This weekend after several draft releases our book, on how IT can be used to build a Low-Carbon Society, is officially published and can be downloaded.
The last months, during writing this chapter, a lot of things happened in the IT arena. Initiatives and discussions on the technical or ‘micro’ level took place such as getting unity in measuring energy usage, initiatives to place data centers at locations with alternative energy supply (geo-thermal, wind) to get a near zero carbon footprint data center, alternative designs such as containerized data center design or nano data centers. But also on the economical or ‘macro’ level their is some movement. Carbon legislation and the use of Carbon Cap and Trade mechanisms is now high on the agenda. Carbon legislation will definitively have a huge impact on our behavior and consumption of energy sources.
Writing and compiling a collaborative international book on the topic of Greening IT with such great editors like Adrian, Irene and John was very inspiring.
Hopefully this book with wonderful contributions of my fellow writers, on very different aspects of Greening IT, will inspire people to take action by making use of the great potential information technology has for making society greener.
Best regards Rien
The chapter “Why Green IT is Hard” is my personal contribution to this book. To give you some idea, here is the abstract and a word cloud:
Why Green IT is Hard
- An Economic Perspective -
According to the common view, Green IT comes down to implementing technical measures. The idea is that, given better power management of equipment in the workspace (such as laptops and pc’s), more efficient power usage of servers, storage and network components, virtualization of servers, better power and cooling management in data centers, the problems can be solved. But is this really true? The reason IT is not green at this moment is at least as much due to perverse incentives. Green IT is about power and money, about raising barriers to trade, segmenting markets and differentiating products. Many of the problems can be explained more clearly and convincingly using the language of economics: asymmetric information, moral hazard, switching and transaction costs and innovation. Green IT is not a technical problem but an economical problem to be solved.
We are happy to announce that we have sent the book to the printers! This represents a major milestone for us and it means we are getting very close to moving into the next and very important phase of promoting the book. The book will now go through one or more proof prints before we announce a full and final release. Taking a retrospective look at the process, I wish we could have sent more resources on promoting the book before now,
but being a small non-profit creative commons based project, resources are limited. The good news however, is that a number of our contributors are actively finding opportunities to promote the book in both traditional and creative ways. Additionally, we have found some people who like what we’re doing, agree with our message and have
volunteered to help promote the book. One such person is Tripta Prashar, Director of independent Green IT Consultancy firm Giving Time and Solutions Ltd in the UK.

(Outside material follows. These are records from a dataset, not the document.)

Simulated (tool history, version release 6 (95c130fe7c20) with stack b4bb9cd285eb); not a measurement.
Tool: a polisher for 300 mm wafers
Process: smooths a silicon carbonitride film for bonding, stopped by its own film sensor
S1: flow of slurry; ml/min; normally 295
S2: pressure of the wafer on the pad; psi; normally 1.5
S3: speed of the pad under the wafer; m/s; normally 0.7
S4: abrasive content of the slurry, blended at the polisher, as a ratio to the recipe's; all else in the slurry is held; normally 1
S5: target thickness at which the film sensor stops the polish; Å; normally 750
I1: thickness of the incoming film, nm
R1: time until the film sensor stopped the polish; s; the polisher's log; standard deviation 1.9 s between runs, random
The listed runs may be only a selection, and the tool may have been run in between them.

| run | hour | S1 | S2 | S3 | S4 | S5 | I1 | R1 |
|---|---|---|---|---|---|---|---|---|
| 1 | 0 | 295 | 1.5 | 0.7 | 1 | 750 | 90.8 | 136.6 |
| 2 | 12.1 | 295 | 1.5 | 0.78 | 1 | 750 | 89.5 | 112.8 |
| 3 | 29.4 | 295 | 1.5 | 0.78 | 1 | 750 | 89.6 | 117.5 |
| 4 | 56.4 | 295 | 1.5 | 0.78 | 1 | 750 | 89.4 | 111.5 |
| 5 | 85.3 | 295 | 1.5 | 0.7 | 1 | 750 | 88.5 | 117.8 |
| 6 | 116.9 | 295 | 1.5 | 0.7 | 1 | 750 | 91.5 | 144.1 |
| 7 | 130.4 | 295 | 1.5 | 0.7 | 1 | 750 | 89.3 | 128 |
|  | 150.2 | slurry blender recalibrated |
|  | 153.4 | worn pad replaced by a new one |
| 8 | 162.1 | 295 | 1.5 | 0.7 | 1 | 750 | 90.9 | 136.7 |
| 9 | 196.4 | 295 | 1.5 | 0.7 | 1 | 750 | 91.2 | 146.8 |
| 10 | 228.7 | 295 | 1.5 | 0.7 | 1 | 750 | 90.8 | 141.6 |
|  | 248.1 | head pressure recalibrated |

We will be preparing a press kit and presentation kit too. If you believe you could help promote the book and more importantly our message of the power of IT in enabling the transformation of our societies into ones characterised by low-carbon emissions, then please either contact us or feel free to use the kits which we will release. We appreciate all promotion – from as small as a tweet, to creating imprints of the book
with co-branding. As long as our uncompromised message gets out there we are happy!
Finally we would like to congratulate Sean Whetstone (who wrote the Thin Client chapter in the book) for winning the Environmental Project of the Year at the Green IT Awards.
We’re very proud to announce that European Commissioner for Climate Action, Ms. Connie Hedegaard, has agreed to write the foreword for our collaborative, international, non-profit making, Creative Commons licensed book.
Connie Hedegaard is well-known in green societies all over the world, for her work leading up to the UN Climate Change conference in Copenhagen 2010, where as the Danish Minister of Climate Change and Energy, she took over the chairmanship of the UNFCCC.
The fact that such a high-level representative supports our common efforts on Greening IT is extremely positive – and we hope that it will further promote our messages across the world.
The book will be published online and in print by the beginning of June 2010.